So I have an ArrayList in java. And what I'm doing is creating a new list with updated values. But I want to put those new values into the original ArrayList. This is important because I'm passing the original arraylist reference to an object that I no longer have access to, but I need to keep its contents up to date. Is there any way to make java copy the contents into a current reference? I hope that makes sense.
Also, I'd rather not clear the original arraylist and then loop through it pushing the new contents into it.
I need to do something like this:
ArrayList a;
ArrayList *b = a;
//pass b (the pointer) to something
ArrayList c;
*b = c;
I really hope I got that (pseudo) c++ code correct or I'll look pretty stupid =P
I can see how I'm not being clear, it's kind of complicated (this is in android so it's across a couple activities) so let me see if I can get my point across better.
Class1{
ArrayList a;
method1(){
a = Class2.getA();
method_that_uses_a(a);
}
}
Class2{
ArrayList getA(){
ArrayList a = new ArrayList
a = getDataFromWebsite();
return a;
}
Class1's method1() gets called periodically by another portion of code. But I need the reference to a stay the same, but the contents to change to the new contents.

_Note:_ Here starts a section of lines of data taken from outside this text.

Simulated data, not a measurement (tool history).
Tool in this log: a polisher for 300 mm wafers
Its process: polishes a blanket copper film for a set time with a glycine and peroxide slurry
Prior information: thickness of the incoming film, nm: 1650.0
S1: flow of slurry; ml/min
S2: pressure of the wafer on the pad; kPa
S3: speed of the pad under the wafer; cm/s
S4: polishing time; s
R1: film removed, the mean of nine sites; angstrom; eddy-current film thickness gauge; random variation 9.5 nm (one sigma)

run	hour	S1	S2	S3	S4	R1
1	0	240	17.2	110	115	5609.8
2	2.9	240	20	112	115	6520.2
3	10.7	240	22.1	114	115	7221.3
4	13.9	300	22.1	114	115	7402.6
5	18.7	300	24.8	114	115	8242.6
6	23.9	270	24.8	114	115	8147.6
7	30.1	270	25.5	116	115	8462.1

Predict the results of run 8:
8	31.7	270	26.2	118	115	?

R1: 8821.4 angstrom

I think your question is unclear, what do you mean by
"And what I'm doing is creating a new list with updated values. But I want to put those new values into the original ArrayList. This is important because I'm passing the original arraylist reference to an object that I no longer have access to, but I need to keep its contents up to date. Is there any way to make java copy the contents into a current reference? I hope that makes sense."
When you do
List a = new ArrayList
List b = a
you have one ArrayList object, and two references to the object, a and b.
Also note that there is an addAll method that you can use to add members of one collection to another collection. Note that I believe addAll does not do a deep copy, so if you use it both lists have copies of the same reference. So if list a has references a1, a2, a3, and you do b.addAll(a), b now has references to the objects that a1...a3 point to...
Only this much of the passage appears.